Carli Paine, of the Transportation and Land Use Coalition in Oakland, added, "We have to make commitment to funding quality, dependable public transit."
A clash over the overall proposed budget may divert attention from Schwarzenegger's ambitious reform agenda this year, including an overhaul of the prison and health care systems.
East Bay analysts agreed with Democratic leaders that budget approval could well be delayed.
"I don't see how he thinks he can get this kind of budget strategy approved from a Democrat-controlled Legislature. We've seen these sorts of proposals from Schwarzenegger before. Democrats have protested against them before. It's the same old stuff," said Melissa Michelson, a political science professor at California State University, East Bay.
"It's almost like they're reading from the same old script," she said. "It's exactly the behavior that makes Californians so cynical."
Democrats, and some Republicans, criticized the absence of budget reform an overhaul of the way the state takes in money and spends it.
They said California's fiscal system is flawed, cheating taxpayers in the way revenues are collected and earmarking most of the money for specific uses, leaving officials little flexibility.
The revised state budget, while calling for slightly more spending than in January, may be affected by a wild card the state's soft housing market is expected to depress tax revenue in the coming year.
In his speech, Schwarzenegger again promoted his plan to privatize the state lottery for an up-front payment of tens of billions of dollars that could be used primarily to pay down California's bond debt.
The proposal is not tied to the coming fiscal year's budget.
During questioning, the governor acknowledged for the first time that his plan might have to go to voters, who originally approved a state-run lottery. But Schwarzenegger said he expected Californians would back the idea.
"If they decide that we need to have the people vote on it, we just put it on the ballot and let the people decide," Schwarzenegger said.

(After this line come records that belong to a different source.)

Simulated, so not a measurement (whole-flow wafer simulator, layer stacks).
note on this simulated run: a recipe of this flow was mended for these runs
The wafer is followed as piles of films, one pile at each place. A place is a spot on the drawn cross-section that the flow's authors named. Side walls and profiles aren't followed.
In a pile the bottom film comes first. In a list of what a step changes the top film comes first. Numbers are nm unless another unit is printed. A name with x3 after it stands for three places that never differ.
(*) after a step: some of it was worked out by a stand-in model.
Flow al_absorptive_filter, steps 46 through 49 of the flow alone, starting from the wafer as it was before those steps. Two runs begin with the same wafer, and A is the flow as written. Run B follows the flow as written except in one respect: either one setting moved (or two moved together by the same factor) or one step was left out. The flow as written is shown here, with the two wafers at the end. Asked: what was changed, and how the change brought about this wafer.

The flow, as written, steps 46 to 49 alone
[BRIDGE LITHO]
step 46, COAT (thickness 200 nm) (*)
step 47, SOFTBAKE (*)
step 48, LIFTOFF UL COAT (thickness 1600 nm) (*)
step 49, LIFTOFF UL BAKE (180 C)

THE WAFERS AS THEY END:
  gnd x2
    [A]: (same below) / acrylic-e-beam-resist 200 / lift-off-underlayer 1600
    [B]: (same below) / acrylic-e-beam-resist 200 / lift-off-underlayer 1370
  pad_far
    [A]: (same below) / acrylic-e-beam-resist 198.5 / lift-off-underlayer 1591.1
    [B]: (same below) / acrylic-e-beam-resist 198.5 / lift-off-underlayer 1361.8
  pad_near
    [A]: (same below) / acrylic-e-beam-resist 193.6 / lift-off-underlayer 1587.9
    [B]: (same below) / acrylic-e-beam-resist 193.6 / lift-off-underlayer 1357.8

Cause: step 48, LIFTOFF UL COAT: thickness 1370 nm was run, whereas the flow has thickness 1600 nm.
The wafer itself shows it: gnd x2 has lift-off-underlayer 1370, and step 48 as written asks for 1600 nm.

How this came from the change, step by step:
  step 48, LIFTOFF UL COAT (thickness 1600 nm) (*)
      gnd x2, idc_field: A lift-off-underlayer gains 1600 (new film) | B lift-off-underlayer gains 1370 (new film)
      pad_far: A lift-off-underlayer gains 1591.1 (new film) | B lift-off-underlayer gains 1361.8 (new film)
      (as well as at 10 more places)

"I think the people will go for it," he said. "I'm not worried about that at all."
If the windfall ever comes, Democrats said, there would be better uses for it than Schwarzenegger's idea of using it mostly to pay down California's debt.
California, for instance, faces a growing, multibillion-dollar deficit in its pension fund, they said.
Treasurer Bill Lockyer said the lottery-sale idea is "worth considering" but that it could easily turn into a "budget gimmick."
The former East Bay politician said that "before turning over the lottery to private entities and losing the annual revenue stream, policymakers should address the question of whether the state can do more on its own to strengthen the operation, increase its revenues and enhance its public support."
In a couple of one-time twists, the governor proposed selling for $1 billion the EdFund, a nonprofit, public-private partnership that provides student loans. He also wants to shift $600 million from a tobacco settlement reserve fund into the state's general fund.
The proposal would leave the state with a $1.4 billion "net operating deficit" for the coming fiscal year. But Schwarzenegger noted that, without raising taxes, he has pared down the $16.5 billion deficit he inherited in 2003.